Last night Southern Man and his teenage son (hearafter referred to as Hawthorne Heights Boy or HHB for short) trekked to a nearby city (this being the midwest, "nearby" meaning "only a couple of hours driving time away") for a long-anticipated event: a concert by HHB's all-time favorite screamo band, plus four other groups in what is called the "Show Must Go On" tour. In order of appearance, they were
The venue was Cain's Ballroom in Tulsa, a popular small concert hall that left Southern Man wanting more. Much more. First off, the security drones at the door said "no re-entry," meaning that Southern Man would not in fact be able to take refuge outside to escape the hordes of emo teens and their triple-digit-decibel bands. These were very large security drones, so Southern Man didn't argue the point. There was no "adult" area to where parents of aforementioned teens could retreat from time to time. There was no food other than prepackaged snacks and little to offer in the way o non-alcoholic beverages. There were certainly no water fountains that Southern Man would touch with any part of his body. There was a side room (called "Sam's") with a few tables and chairs and a bar-and-grill (closed) and a nice projection TV fed directly from the soundboard; it had surprisingly sharp video and good sound (far better than in the actual ballroom) and Southern Man spent a fair amount of time there watching the bands. The Cain's staff apparently has a live-and-let-live attitude about most things, so smoking was by no means confined to the smoking areas (nor, apparently, confined to tobacco), alcohol was by no means restricted to the bar areas, and the tables and floors in both the side room and in the ballroom got nastier and nastier as the evening progressed. HHB later said that Cain's was his favorite concert venue ever; it's way, way down on Southern Man's list.
At any rate, PowerSpace took the stage promptly at seven for their twenty-minute set. They're a fairly straightforward four-man indie-rock / ballad band from Chicago with one three-song EP already released and their debut CD due at the end of this month on the Fueled by Ramen label. Their myspace has a link to download their three-song EP free, so check it out if you want to hear their sound.

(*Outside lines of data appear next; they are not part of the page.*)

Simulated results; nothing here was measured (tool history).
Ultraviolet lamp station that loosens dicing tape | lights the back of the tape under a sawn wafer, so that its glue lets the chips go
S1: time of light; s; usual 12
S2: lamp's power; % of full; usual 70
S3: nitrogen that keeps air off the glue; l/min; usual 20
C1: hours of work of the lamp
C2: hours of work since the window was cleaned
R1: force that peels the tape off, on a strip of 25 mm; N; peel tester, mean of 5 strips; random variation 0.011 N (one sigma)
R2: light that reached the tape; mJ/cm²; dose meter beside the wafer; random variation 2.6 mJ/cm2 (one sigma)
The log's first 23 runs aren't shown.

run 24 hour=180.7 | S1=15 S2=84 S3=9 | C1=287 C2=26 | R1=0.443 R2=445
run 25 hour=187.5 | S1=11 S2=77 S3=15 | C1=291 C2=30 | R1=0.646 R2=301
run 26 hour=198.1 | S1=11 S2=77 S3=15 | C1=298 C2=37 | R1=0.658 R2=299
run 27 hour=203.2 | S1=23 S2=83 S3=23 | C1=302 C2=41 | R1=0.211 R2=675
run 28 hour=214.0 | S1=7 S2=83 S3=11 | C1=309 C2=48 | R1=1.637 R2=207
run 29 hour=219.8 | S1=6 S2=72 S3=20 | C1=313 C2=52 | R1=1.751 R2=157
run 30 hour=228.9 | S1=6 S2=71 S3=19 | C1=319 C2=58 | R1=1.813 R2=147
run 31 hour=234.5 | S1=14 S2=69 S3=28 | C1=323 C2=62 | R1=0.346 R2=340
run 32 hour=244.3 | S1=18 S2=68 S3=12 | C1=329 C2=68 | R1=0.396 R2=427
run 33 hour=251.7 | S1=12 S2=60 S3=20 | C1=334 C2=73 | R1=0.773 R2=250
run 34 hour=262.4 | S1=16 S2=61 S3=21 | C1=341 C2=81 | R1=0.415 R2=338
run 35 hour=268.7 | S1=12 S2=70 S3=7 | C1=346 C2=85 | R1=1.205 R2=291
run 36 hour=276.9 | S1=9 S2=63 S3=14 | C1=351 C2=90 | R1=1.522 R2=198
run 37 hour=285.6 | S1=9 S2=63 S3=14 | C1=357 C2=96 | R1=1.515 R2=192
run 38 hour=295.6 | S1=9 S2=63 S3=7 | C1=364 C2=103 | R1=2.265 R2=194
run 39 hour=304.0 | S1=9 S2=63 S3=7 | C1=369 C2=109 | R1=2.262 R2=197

Next up was Brighten, an indie-rock trio from Chico, California. Their debut EP came out in 2005 and their first full-length CD, King vs. Queen, was apparently released without the band's knowledge or consent. This may be related to Hawthorne Height's ongoing feud with their (and Brighten's) former label Victory Records (victoryrecords.com) and one of these days Southern Man will coax HHB into writing an account of that story on this blog. Maybe one of the Brighten guys will see this and tell us what really went on with them, Victory, and Carbon Copy Media (carboncopymedia.com) the band-apparel label formed by one of the Hawthorne Heights guys that actually released the Brighten CD. At any rate, they put on a terrific set and really woke the crowd. Southern Man was watching on the projection TV next door when he caught some fairly vigorous crowd surfing and only later found that it was HHB himself. On learning this Southern Man tried to cadge a video copy of the show from the sound board guys but no joy. However, HHB picked up a copy of Brighten's CD for a friend (female - not a girlfriend, he says, but it has not escaped Southern Man's attention that HHB sprays on a little cologne whenever he thinks he might run into her) and gave it to Southern Man to hold. After the concert Southern Man got all three Brighten guys - Jimmie "I like Cain's Ballroom!" Richards, Justin "Check us out online!" Richards, and Alex "Good Luck" Draper - to sign the CD, which will surely earn him some points somewhere down the road. At any rate, Southern Man conversed with all three for a bit and observed all three graciously signing autographs and posing for photos with their fans and he (as their newest and possibly eldest fan) wishes them well. We listened to that CD all the way home.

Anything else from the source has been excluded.